American Legion Post 51 in Uniontown has donated $800 to the 15.5- acre cemetery located just west of Uniontown in South Union Township, which the Oak Grove president, Dr. Gary Brain, said will be used to help assure the cemetery’s financial future.

“Right now, we’re trying to increase our trust fund,” Brain said.

The cemetery’s board of directors is only able to spend the interest generated by the trust fund, Brain said, which is about $3,500 a year, with $2,500 of that money going to First National Bank to manage the fund. Brain has said it costs $3,900 each time the cemetery is mowed professionally, so the board often relies upon volunteers to handle the mowing.

“We could use volunteers to trim around the stones and to make it look really presentable. You really ought to blow off the grass afterward,” Janet Marker, vice president of the cemetery board told members of Post 51.

“By cutting the cemetery, we found a lot of old graves going back to 1812, and a number of Civil War soldiers we didn’t know were there.”

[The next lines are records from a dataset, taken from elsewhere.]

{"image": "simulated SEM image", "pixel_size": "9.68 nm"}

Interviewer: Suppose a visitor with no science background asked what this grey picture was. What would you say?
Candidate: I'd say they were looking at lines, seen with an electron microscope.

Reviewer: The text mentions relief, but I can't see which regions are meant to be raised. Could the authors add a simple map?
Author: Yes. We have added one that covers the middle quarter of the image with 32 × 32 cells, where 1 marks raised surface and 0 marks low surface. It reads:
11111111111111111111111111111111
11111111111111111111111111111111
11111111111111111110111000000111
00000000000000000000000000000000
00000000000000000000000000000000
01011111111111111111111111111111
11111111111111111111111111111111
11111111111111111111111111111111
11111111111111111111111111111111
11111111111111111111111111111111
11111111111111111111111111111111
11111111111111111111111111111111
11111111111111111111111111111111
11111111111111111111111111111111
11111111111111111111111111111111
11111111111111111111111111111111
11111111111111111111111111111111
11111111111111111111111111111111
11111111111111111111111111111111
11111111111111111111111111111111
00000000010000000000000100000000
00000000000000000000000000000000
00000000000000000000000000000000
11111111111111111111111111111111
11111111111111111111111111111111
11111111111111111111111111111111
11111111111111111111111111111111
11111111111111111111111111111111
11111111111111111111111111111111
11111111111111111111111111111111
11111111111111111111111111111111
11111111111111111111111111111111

Brain noted that the oldest section of the cemetery is not laid out in neat rows of graves, making it difficult to cut and hard to document.

Post 51 Cmdr. George Dextras said he hopes the cemetery’s board puts the money to good use.

“We’d like to make this an annual project,” Dextras said. “Hopefully, this article in the paper will challenge other clubs and other organizations to donate.”

Eugene Funk, who is on the executive board of Post 51, is also commander of Veterans of Foreign Wars Post 7219 in Fairchance.

“I can’t think of any better cause to donate to,” Funk said. “That’s an historic landmark.”

Funk encouraged Marker to contact his VFW post for assistance.

The cemetery board will meet Thursday with Fayette County officials to challenge the cemetery’s tax status.

It is currently on the county tax sale list, although Marker and Brain contend the cemetery was never to be on the tax rolls and only recently appeared there.

“We’re asking them to waive the taxes because an action was taken when the state Legislature formed the cemetery in 1849 that it was to be tax-exempt,” Brain said.

Brain and Marker said there was a period when all members of the cemetery’s board of directors had died and before the new board was appointed by Fayette County Court.

It was during that period that the county underwent reassessment and it is then that it is believed that the cemetery began being taxed, Brain said.